On June 15, 1991, the mountain blew up...literally. I remained on the base until Nov. 22, 1991. My planned retirement date was Aug 1, 1991. But when I left Clark AB, it was a shell of what it had been. When I stepped on the bus to take me to Manila, there were only 150 American servicemen left on what was prior to the eruption, the largest US military installation overseas. From Manila, I flew to Seattle and then went to McChord AFB, Washington for retirement processing.

At Clark, I didn't get a large dinner with all my friends -- they were all long gone to other assignments. I didn't get a military parade honoring my service -- and would not have asked for one. I did get a small goodbye dinner which included several other people leaving Clark at the same time I was departing. When I arrived at McChord, there were three days before the Thanksgiving holiday and everyone wanted to finish my paperwork before then...and no one there knew me from Adam.

When my processing was finished, I was given my marching papers, told my certificate would be mailed to me, handed a decoration for my service and then I was a civilian.

It may not have been a typical retirement, but it definitely was a memorable one.

Saturday, January 13, 2007

Photos, Cameras, Blogs and Magnetic Reversals?

I opened one of those Myspace things late last year. In the two weeks I had it, only 15 people have visited it. In that same time, I have had about 100 pass through my Yahoo 360! page.

That tells me something. I got more action at 360! than I do at Myspace. So, I plan to dump my Myspace space. Why waste time working on something few people will see? I don't know how many folks read these ramblings of mine, but I do know a hell of a lot more people go to my 360! page than the other one. (Update - I have since given up totally on MySpace and even posted about it, and no longer use my Yahoo 360! page.)
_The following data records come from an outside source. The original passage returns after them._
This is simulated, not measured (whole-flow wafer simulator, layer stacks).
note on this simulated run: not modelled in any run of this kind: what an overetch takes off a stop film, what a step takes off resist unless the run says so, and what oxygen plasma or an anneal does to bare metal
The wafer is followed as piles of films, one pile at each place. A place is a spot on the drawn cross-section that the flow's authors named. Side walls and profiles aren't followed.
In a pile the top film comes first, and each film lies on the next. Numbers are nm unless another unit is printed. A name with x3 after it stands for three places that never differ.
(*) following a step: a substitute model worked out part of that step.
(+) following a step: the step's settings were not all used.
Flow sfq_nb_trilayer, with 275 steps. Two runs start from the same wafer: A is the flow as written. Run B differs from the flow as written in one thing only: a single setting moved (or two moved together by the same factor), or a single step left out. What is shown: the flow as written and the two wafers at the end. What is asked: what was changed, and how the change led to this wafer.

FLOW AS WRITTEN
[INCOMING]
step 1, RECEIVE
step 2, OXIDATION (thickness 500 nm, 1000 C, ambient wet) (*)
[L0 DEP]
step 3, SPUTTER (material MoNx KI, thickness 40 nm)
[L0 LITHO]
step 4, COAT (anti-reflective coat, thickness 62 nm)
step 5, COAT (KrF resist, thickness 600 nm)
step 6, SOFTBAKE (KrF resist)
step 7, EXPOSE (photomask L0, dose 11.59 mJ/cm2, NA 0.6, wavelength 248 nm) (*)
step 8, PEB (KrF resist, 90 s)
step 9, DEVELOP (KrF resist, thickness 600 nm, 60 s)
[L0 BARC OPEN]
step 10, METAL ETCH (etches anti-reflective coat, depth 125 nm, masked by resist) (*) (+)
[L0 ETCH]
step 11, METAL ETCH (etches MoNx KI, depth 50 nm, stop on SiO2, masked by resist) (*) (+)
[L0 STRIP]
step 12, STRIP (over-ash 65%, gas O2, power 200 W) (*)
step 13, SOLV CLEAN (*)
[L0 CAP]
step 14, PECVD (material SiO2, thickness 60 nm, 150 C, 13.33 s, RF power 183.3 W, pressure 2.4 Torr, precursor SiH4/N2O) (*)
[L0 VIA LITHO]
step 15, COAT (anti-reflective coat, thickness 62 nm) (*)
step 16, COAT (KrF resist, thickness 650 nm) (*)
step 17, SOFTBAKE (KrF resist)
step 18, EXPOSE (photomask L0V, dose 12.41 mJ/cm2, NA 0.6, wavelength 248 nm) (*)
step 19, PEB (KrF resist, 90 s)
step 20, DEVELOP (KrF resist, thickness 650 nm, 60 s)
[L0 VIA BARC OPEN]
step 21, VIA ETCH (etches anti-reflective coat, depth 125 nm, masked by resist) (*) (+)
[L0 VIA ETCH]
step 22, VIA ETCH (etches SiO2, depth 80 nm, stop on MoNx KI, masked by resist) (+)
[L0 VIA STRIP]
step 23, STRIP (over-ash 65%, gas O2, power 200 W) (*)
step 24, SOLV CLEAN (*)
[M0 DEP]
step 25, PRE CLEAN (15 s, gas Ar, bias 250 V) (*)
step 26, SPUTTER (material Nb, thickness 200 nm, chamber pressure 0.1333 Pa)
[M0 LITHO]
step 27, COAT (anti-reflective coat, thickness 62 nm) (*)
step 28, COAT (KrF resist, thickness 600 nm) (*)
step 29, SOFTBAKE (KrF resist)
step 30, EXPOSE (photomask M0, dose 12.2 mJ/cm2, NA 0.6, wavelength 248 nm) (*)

I have a bunch more images to post in my photostream. I still have two dozen or so images to "work" for posting, so I think I will finish them, then post all my Canon images. Then it will be time for the Minolta Dimage 7i images and the Sony Mavica FD-91 images...maybe. I know they will look like crap next to 7i images and definitely the Canon Rebel shots, so I will have to either pull the greatest feat of image processing or not post the shots. Maybe I'll stick them in their own gallery. That way they won't be so easy to compare to the other shots.

Boy has it gotten cold here! The mercury has been hovering around 4 degrees since about 9 pm under clear skies. I'm just glad there isn't a meteor shower I want to watch tonight!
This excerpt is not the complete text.